Judges: Roberts
Filed Date: 12/16/1977
Status: Precedential
Modified Date: 10/19/2024
The plaintiff, Robert E. Ketrenos, appealed from the defendant’s Order No. VL 76-780, dated February 15,1977, respecting the true cash value of certain lots, each of two acres or slightly more, identified in Defendant’s Exhibit C as Assessor’s Account Nos. 1-08-4225-10-1400, 1-08-4225-10-1500, 1-08-4225-10-1600, 1-08-4225-10-1700, 1-08-4225-10-2100, 1-08-4225-20-100, 1-08-4225-20-300, 1-08-4225-20-400, 1-08-4225-20-500, 1-08-4225-20-600, 1-08-4225-20-700, and 1-08-4225-20-1100. These 12 two-acre lots are part of a subdivision known as Garden View Estates, located near Warren, Oregon, between the cities of Scappoose and St. Helens, in Columbia County. The *284 Columbia County Board of Equalization found a value as of January 1, 1976, for the tax lots as follows: Tax Lots 300, 500, 600, 1100, 1400, 1500, 1600, and 2100, at $4,000 each; Tax Lot 100, $4,060; Tax Lots 400 and 700, $5,800 each; and Tax Lot 1700, $1,200. The petitioner contended before the department that the properties had been denied septic tank permits and, therefore, were not marketable. It was his opinion that the assessed value of the 12 lots could properly be averaged at $500 per lot, for a total of $6,000.
The Department of Revenue concluded that each of the lots, except Tax Lot 1700, had a true cash value of $3,430. Tax Lot 1700 was on the tax roll at $1,200 because it is essentially a swampy pond and this value was affirmed.
Mr. Ketrenos, formerly a resident of Columbia County, purchased the land which was subsequently developed into the Garden View Estates in 1969-1970, expecting to farm it, but, after one or two years, he decided it was a proper subject for development as residential property. He filed a plat in regular form before the Department of Environmental Quality had begun to establish sanitation standards in addition to those of the county. Nevertheless, at that time, 18 of the original 30 lots were restricted with a notation on the plat that the specific lots were not to receive septic tank permits. Three lots which had originally been given approval have since been denied permits. The 12 subject lots have all been denied septic tank permits.

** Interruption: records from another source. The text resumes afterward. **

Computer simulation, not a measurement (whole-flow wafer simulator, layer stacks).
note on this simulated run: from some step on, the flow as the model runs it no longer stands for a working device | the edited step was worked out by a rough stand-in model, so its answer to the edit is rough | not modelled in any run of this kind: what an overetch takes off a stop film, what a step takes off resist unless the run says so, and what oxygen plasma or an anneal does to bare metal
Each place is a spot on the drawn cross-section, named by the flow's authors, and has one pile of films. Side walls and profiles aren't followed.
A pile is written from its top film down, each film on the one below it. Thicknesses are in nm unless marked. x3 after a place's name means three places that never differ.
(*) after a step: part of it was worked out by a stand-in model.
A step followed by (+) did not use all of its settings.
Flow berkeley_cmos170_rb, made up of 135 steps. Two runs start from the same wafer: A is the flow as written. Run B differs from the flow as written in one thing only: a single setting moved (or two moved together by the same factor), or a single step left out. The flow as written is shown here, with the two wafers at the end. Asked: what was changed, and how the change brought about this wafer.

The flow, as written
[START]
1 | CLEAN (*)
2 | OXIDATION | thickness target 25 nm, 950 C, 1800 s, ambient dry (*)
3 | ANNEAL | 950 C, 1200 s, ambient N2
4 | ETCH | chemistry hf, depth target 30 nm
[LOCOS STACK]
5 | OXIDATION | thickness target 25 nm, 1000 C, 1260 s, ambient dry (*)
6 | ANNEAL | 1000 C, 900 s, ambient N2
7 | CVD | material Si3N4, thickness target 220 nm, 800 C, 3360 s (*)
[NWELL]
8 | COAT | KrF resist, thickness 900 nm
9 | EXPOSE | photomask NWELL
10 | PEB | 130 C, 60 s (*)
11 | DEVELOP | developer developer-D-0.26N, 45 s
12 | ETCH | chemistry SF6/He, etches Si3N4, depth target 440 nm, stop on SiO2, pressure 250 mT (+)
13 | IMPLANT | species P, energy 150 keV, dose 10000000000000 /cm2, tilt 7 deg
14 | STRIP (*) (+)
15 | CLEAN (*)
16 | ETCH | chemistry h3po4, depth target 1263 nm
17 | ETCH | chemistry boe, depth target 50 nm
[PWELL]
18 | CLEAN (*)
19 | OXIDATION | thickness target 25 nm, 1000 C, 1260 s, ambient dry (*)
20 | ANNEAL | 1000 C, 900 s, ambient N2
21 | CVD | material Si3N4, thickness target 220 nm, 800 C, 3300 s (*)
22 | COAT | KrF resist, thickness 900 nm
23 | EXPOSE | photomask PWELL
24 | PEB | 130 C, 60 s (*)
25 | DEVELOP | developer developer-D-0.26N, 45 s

Of the original 30 lots, only the 12 under appeal have not been sold. Ten of the 18 lots that have been sold had septic tank approvals at the time of sale. (The approval for one of these lots was subsequently withdrawn.) Eight lots have been sold without septic tank approvals.
The plaintiff testified that, in each instance, the eight lots without approvals were sold to adjacent property owners or relatives of adjacent property owners who had been able to build a residence. Thus, *285 these were not sales which were typical of the open market, because they were bought by members of a limited class who were simply enlarging their estates around an existing residence upon property approved for building by the county sanitarian. (The only exception to this general statement was one sale of three lots where the original purchaser resold the lots with a sanitary easement through adjoining land owned by his parents, situated outside the borders of the development.)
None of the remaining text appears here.